Descendant's Forum        

Stories from the Past

by Dara Jones

In the past year, I have been privileged to meet numerous family members and to hear our family stories. This is especially marvelous for me since I am meeting most everyone for the first time in my 41 years. I was adopted by my other parents (as a baby) and have lived in Texas nearly all my life. Until now, it has never occurred to me to ask about the history of the Sanchez family in much detail. And what a rich history it is!

Since I was adopted, I asked my birth-father, Art Sanchez, to tell me about the family i had missed knowing growing up. I was transported back to my great-grandparent's (Joe and Vera) fig farm. Art and his brother, Charlie, lived there some of the time as children. I can almost envision myself sitting in Vera's kitchen along side them and I strain to get a glimpse of Joe and Vera. It's a time and place I am still trying to understand. Perhaps you, dear reader, knew them personally. Perhaps you ate some of Vera's tasty tamales or helped Joe carefully put figs in paper containers in order to take them to market. If you did, I envy you just a little. What I wouldn't give to be transported back in time to join them in a meal and really get to know them.
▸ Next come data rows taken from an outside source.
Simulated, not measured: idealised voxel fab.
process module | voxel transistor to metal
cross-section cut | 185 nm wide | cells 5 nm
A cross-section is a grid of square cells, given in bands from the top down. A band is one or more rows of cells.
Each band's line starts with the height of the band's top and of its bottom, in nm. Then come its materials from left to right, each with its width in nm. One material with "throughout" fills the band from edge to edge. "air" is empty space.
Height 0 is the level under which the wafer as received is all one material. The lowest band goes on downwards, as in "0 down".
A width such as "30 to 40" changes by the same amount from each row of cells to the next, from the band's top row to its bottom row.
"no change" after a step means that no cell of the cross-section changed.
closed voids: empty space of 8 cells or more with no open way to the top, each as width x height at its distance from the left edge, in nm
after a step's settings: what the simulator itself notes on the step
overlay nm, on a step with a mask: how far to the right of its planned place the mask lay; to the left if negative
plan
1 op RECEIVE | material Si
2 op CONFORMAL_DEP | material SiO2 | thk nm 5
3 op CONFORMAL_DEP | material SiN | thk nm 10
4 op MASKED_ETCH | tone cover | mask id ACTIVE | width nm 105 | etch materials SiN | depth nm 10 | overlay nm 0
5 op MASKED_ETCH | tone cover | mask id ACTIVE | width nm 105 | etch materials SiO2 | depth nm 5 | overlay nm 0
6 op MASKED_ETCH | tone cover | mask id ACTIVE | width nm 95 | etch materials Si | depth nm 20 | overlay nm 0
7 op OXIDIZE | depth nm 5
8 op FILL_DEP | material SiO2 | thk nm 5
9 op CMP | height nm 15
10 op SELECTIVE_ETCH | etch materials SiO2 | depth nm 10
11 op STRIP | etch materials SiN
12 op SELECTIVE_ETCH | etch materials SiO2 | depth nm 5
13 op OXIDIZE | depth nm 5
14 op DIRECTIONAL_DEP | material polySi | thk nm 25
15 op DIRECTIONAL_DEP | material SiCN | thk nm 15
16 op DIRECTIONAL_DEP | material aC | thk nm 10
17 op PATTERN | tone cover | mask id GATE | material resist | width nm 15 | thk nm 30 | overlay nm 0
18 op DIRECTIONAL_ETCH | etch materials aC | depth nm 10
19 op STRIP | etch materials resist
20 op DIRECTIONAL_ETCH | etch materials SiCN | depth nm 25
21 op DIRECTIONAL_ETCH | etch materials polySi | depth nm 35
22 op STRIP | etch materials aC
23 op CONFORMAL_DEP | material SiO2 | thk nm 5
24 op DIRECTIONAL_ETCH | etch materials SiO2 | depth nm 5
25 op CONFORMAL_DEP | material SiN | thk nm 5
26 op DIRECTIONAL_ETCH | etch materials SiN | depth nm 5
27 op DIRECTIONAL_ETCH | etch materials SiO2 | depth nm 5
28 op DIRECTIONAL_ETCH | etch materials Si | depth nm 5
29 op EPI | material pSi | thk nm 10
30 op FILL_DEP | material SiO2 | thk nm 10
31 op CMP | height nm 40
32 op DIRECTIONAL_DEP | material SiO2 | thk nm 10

 Over the past year as I have chatted with various family members, I have heard stories that Joe's father, Juan Matias and his parents were born in Spain. Disappointingly, church record evidence is beginning to point to him being born in New Mexico, however, and his father Juan Cristoval as well, since his grandparents Jose Ygnacio Sanchez and Ysavel Apolonia Fresquis were married in New Mexico. Juan Matias' parent's New Mexico marriage record has also been found. There is still speculation on where his mom, Margarita Silva, was born. There is oral history evidence to suggest her father, Santiago Silva, came to New Mexico from somewhere else, though no one I have spoken with seems to know where that was. He is listed as being born in Trampas, NM on the 1790 census, so assuming the document is correct, she may've well been born there as well.. Many of her younger siblings were born in New Mexico, but no birth record has yet been found for her. She was evidently quite a bit older than some of her brothers according to the baptism records of San Lorenzo de Picuris which have her birthing children in the same time period as her mother, Maria Josefa Ponce de Leon. The story is still rather murky. I feel rather like a detective. And as new clues are discovered, the Silva story may well take on a different look.

These latter stories seem a little less personal and are harder to find since there are no living story tellers who knew Juan Matias  and his family to tell the story. Instead, the story is found among the sometimes incomplete pages of legal documents and family tradition. Wouldn't you love to spend a day on the New Mexico rancho with Juan Matias' parents and siblings and really see what life was like back then? Wouldn't you love to ride a horse with him near Taos where he grew up and wouldn't you love to ask him why he came to California with Workman and Rowland? You and I may never fully know the answers to these questions, but we can sure have fun looking for the answers.